Statement on Falklands expected from South Atlantic peace zone meeting
Representatives from 21 African and South American countries are debating in Uruguay the consolidation of the South Atlantic as a zone free of massive destruction arms and its “improper militarization”, as a result of the growing tension between the UK and Argentina over the Falkland Islands.
“There is concern over an inappropriate militarization” of the South Atlantic said the Brazilian Foreign minister Antonio Patriora during a brief exchange with the press.
“There are decolonization issues which have yet to reach a definitive solution”.
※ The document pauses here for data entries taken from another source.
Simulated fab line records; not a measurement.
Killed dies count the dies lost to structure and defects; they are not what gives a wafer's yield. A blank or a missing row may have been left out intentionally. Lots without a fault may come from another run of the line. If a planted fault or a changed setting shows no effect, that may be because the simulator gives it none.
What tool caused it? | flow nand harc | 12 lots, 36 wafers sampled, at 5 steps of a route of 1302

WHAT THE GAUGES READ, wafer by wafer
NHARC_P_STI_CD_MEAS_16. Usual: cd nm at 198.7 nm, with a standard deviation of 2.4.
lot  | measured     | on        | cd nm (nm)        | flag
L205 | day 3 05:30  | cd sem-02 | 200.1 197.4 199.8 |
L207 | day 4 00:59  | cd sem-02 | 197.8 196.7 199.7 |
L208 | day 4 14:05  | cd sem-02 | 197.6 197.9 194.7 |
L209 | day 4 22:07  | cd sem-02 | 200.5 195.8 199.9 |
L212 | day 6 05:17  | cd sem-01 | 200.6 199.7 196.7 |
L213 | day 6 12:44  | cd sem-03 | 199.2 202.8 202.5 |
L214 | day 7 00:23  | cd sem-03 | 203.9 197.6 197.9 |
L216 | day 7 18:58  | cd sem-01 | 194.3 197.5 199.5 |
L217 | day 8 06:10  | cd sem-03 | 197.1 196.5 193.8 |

Patriota said that South Atlantic countries have to consolidate “the image of a zone free of massive destruction arms”.
Likewise Argentina’s Deputy Foreign minister Eduardo Antonio Zuain said the South Atlantic Peace and Cooperation zone was debating his country’s concern over the increase of the military presence in the Malvinas.
This week Defence Minister Andrew Robathan said that Britain was well prepared to defend the Falklands with four Typhoon fighter aircraft, an infantry company, a couple of patrol vessels plus submarines on global patrol.
He added that if needed an extra Typhoon, a Royal Navy vessel and more troops could be sent to the South Atlantic in anticipation of any outside interference or ‘stunt’ during the referendum on the Falklands’ status and future scheduled for next March 10/11.
Patriota anticipated that the Malvinas issue would be specifically included in the final declaration to be made public by the 21 representatives on Wednesday and that Ghana despite the recent dispute with Argentina over the frigate ARA Libertad will adhere to the motion.
During 78 days the flagship of the Argentine Navy was retained impounded in Tema, on orders from Ghanaian court acting on request from a New York ruling favouring the hedge fund NML Capital which is demanding payment of Argentine defaulted bonds.
The Ghana government said it could not intervene because it was a judicial issue and the dispute finally ended at the UN Law of the Sea tribunal in Hamburg that ordered the release of ARA LIbertad.
Uruguay’s Foreign minister Luis Almagro underlined the challenge for the region “when the developed world is in the midst of an unprecedented economic and financial crisis”.
“Without peace it is impossible to ensure the economic, social and cultural development of our societies” added Almagro who established a difference with the North Atlantic: “they have their defence mechanisms and alliances: in the South Atlantic our dynamics should be development and trade”.
The VII Ministerial meeting of the South Atlantic Peace and Cooperation Zone created in 1986 following a UN General Assembly resolution, on the occasion has convened delegations from 21 of its 24 members, and of which three are South American and the rest Africans.
Born as an initiative to promote peace and cooperation in the area and as part as a process to revalue South-South cooperation, it has only held so far six ministerial meetings, the last of which in Angola in 2007.
For the Montevideo meeting for the first time Defence ministers were also invited. The gathering includes representatives from Argentina, Brazil and Uruguay and from Africa, Angola, Benin, Cape Verde, Cameroon, Congo, Ivory Coast, Gabon, Gambia, Guinea, Equatorial Guinea, Liberia, Namibia, Nigeria, Democratic Republic of Congo, Senegal, South Africa and Togo. Members that missed Montevideo are Guinea Bissau, Saint Tomé and Sierra Leone.